As cherished as a malt from the Tastee Treet down on Third Street and as raucous as a Saturday night at the Horseshoe Tavern over on Main, the Crooked River Roundup horse races return to Prineville this week for the 46th consecutive year.
Racing starts tonight at 7:15 at the Crook County Fairgrounds, where the gates will open at 6 p.m. Admission is $5 per person each night — the races run through Saturday — and tonight is Ladies Night: all women will be admitted for free.
“We’ll have some really good races the first three nights,” said Crooked River Roundup horse race chair Doug Smith. “And Saturday should be absolutely fantastic.”
Saturday’s race lineup is highlighted by the Jack Rhoden Memorial Quarter Horse Sprint, which boasts an $18,000 purse, the largest one-race cash prize in CRR horse race history, according to Smith. The American Quarter Horse Association donated $2,000 to the Jack Rhoden Memorial, giving the race its exceptional payout.
“I’ve been here for 30 years and there’s been nothing anywhere near that,” Smith said.
With a full slate of races scheduled for each night, Smith said he expects the 2012 CRR to challenge last year’s four-day handle of $232,000, the races’ highest gambling total since the Oregon Lottery was established in 1984. (Racing handles around the state went down once Oregonians had the chance to legally gamble every day with the Oregon Lottery.)
“Every place is down, but I believe we’ll be up,” Smith said about the Oregon’s other pari-mutuel horse races this year. “Don’t try and get a hotel in Prineville, they’re all booked up. Don’t try and get a spot at the Crook County RV Park, they’re all booked. And we’ve got 200 people living at the fairgrounds for the week. ... I was in downtown Prineville earlier today and it was rocking, and it’s just Tuesday.”
The horse races, which were added to the Crooked River Roundup rodeo in 1945, have over the years become an economic lightning bolt for Prineville. Smith said he estimates that the four-day event brings in more than 1,000 racing enthusiasts from outside Central Oregon and many more from Bend, Redmond, Madras and other neighboring communities.
“This thing has a very good impact on Crook County,” Smith said. “And if all the hotels in Prineville are filled, you know people are staying in Redmond and probably some in Bend.”

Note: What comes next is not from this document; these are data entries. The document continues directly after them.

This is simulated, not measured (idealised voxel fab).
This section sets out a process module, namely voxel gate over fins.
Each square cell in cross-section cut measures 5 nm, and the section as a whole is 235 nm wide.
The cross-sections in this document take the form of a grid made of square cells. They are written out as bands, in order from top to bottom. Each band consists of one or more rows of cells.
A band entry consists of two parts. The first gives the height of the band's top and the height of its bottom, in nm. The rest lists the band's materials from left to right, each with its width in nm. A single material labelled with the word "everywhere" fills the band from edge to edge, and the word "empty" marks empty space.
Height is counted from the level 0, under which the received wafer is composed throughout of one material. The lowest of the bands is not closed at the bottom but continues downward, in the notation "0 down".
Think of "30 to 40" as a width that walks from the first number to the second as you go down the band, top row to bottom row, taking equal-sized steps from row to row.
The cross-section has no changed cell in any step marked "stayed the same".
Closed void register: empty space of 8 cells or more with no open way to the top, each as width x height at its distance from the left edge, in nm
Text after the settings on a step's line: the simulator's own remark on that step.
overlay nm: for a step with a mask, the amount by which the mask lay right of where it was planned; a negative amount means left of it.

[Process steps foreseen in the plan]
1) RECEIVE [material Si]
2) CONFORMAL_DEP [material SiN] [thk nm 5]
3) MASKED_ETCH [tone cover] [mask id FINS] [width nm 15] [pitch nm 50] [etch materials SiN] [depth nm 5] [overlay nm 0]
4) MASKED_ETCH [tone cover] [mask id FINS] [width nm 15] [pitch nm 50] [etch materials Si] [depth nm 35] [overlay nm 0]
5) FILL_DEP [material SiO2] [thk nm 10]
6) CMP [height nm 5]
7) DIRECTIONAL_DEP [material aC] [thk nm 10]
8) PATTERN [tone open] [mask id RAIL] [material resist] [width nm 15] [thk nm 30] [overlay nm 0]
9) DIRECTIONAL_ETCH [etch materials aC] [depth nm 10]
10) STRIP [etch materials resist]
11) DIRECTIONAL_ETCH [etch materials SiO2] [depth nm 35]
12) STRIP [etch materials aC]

In addition to being the only sanctioned horse races in Central Oregon, the Crooked River Roundup also won’t break a spectator’s bank account, Smith observed.
“We try to keep admission (which is $5) to where you can come in as an individual with a $20 bill, have fun all night long and with a little bit of luck walk out with a $20 bill in your pocket,” Smith says. “That’s good, affordable entertainment in today’s world.”